# European and American options

Options can be divided into European and American options according to the method of execution. If the option can only be executed on the expiration date, it is called a European option; if the option can be executed at any time on and before the expiration date, it is called an American option.

# Call and Put options

According to the type of purchase and sale, options can be divided into call options and put options.

A call option is the right to "buy the underlying asset" at the strike price on the expiration date. The buyer of a call option bets on an increase in the price of the asset.

A put option is the right to "sell the underlying asset" at the strike price on the expiration date. The buyer of a put option bets that the price of the asset will fall.

# Expiry

According to the type of expiration date, options can be divided into daily options, weekly options, monthly options, quarterly options, annual options, etc.

# ITM, ATM and OTM options

According to the relationship between the strike price and the price of the underlying asset, options can be divided into in the money (ITM), at the money (ATM), and out of the money (OTM) option.
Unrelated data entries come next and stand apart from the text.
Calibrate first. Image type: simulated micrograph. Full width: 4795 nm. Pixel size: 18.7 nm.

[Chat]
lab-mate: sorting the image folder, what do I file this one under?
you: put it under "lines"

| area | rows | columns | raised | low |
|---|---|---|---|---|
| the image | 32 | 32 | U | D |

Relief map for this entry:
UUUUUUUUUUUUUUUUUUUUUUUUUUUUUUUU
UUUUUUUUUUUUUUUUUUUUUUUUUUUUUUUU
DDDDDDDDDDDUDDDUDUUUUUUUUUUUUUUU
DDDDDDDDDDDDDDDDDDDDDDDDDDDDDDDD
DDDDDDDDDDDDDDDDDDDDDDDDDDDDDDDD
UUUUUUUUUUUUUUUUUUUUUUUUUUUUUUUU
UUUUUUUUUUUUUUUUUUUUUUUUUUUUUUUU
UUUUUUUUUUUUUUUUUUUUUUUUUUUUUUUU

ITM option: a call option with a strike price less than the current price of the underlying asset, or a put option with a strike price greater than the current price of the underlying asset.

ATM option: call and put options with a strike price equal to the current price of the underlying asset (in practice, strict equality is not required, and options with a strike price close to the price of the underlying asset are generally referred to as ATM options).

OTM option: a call option with a strike price greater than the current price of the underlying asset, or a put option with a strike price less than the current price of the underlying asset.